Solar is Soaring – Falling production prices meet rising innovation levels

This year, it seems like there’s a slew of new solar breakthroughs to cover practically every month. Solar continues to rack up significant milestones both in terms of positive projections for global growth, as well as innovation breakthroughs that keep driving this rapid expansion forward.

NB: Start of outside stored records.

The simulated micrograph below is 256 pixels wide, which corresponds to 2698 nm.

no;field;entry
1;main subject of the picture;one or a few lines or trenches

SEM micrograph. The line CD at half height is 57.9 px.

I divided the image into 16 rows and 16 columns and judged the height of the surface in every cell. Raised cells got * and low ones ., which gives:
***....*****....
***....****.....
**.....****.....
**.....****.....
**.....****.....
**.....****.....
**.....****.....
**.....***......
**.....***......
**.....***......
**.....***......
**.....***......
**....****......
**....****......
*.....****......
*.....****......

The Bigger Picture – Solar projections for 2030

2020-2030 has been deemed a crucial decade – essentially the last remaining sands in the hourglass – to combat climate change and stave off global ecological disaster. While this is a multi-fronted fight happening across hundreds of areas of human activity, the global energy transition from hydrocarbon reliance to renewables is perhaps the most important battleground. This is because decarbonising global energy production is currently seen as the quickest, most effective and most achievable method of stopping the world from warming up by another 1.5 degrees Celsius.

Fortunately, solar energy production is well positioned to make the necessarily rapid transition a reality. Reports from last month predict that solar will be the world’s most economic generation resource by 2030, more economically viable than all hydrocarbons and any other renewable. If this proves to be true, then at that point solar will be the de facto economic choice for any planned installation of new energy production capacity, anywhere in the world.

Currently, this is only the case for 60% of global solar generation, and its capacity isn’t nearly enough to satisfy the world’s rising demand. However, the price of solar production has reliably dropped every year since 2010 by an average of 18%. As the costs of production continuously decline while efficiency levels rise, transitioning to a solar-dominated energy future isn’t just a necessity, it’s actively becoming the more economically attractive alternative to hydrocarbons. 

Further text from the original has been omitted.